Georgia poll worker threatened to bomb election workers, US prosecutors say

By Nate Raymond

(Reuters) – A Georgia poll worker was arrested on Monday on U.S. charges that he sent a letter threatening to bomb election workers that he wrote to appear as if it came from a voter in the presidential election battleground state.

Federal prosecutors said Nicholas Wimbish, 25, had been serving as a poll worker at the Jones County Elections Office in Gray, Georgia, on Oct. 16 when he got into a verbal altercation with a voter.

The next day, Wimbish mailed a letter to the county’s elections superintendent that was drafted to appear as if it came from that same voter, prosecutors said. The letter complained that Wimbish was a “closeted liberal election fraudster” who had been distracting voters in line to cast ballots, according to charging papers.

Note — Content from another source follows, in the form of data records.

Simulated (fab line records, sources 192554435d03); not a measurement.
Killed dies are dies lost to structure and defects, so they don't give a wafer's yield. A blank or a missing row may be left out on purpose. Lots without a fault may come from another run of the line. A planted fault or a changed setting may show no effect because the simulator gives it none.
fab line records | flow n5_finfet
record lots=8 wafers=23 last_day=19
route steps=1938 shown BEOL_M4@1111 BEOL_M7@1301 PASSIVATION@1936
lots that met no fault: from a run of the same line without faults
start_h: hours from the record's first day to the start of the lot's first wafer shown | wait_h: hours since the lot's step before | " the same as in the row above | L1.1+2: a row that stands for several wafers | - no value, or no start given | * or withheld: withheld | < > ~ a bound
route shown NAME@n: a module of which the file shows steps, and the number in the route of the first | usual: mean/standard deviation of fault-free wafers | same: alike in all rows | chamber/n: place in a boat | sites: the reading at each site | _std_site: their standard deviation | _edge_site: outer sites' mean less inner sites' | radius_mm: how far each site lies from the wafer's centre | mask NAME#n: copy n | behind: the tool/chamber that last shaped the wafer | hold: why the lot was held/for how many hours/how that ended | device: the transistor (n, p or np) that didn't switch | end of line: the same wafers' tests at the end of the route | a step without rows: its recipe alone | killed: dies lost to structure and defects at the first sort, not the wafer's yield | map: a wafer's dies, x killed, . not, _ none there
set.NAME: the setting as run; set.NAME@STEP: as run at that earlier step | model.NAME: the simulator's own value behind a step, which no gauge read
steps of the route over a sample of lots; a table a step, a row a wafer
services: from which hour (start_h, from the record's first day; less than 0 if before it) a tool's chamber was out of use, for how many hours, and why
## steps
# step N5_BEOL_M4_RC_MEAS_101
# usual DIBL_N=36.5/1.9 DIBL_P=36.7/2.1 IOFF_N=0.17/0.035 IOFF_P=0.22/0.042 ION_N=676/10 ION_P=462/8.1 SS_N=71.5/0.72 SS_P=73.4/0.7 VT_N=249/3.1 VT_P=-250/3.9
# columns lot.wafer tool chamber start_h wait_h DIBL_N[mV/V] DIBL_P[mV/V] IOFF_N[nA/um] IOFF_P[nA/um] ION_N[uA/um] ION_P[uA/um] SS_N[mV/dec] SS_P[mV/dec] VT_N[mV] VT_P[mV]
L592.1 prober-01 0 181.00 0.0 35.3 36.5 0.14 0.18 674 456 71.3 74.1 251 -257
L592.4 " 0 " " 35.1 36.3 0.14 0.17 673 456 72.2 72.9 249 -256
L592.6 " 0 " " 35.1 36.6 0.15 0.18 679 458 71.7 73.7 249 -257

Authorities said the letter, signed by a “Jones county voter,” said Wimbish and others “should look over their shoulder” and warned that people would “learn a violent lesson about stealing our elections!”

Prosecutors said the letter ended with a handwritten note: “PS boom toy in early vote place, cigar burning, be safe.”

Wimbish was charged with mailing a bomb threat, conveying false information about a bomb threat, mailing a threatening letter, and making false statements to the FBI, prosecutors said. A lawyer for Wimbish could not be immediately identified.

Georgia is one of seven closely contested states expected to decide the outcome of Tuesday’s presidential election match up between Republican former President Donald Trump and Democratic Vice President Kamala Harris.

Concerns about potential political violence have prompted officials to take a variety of measures to bolster security during and after Election Day.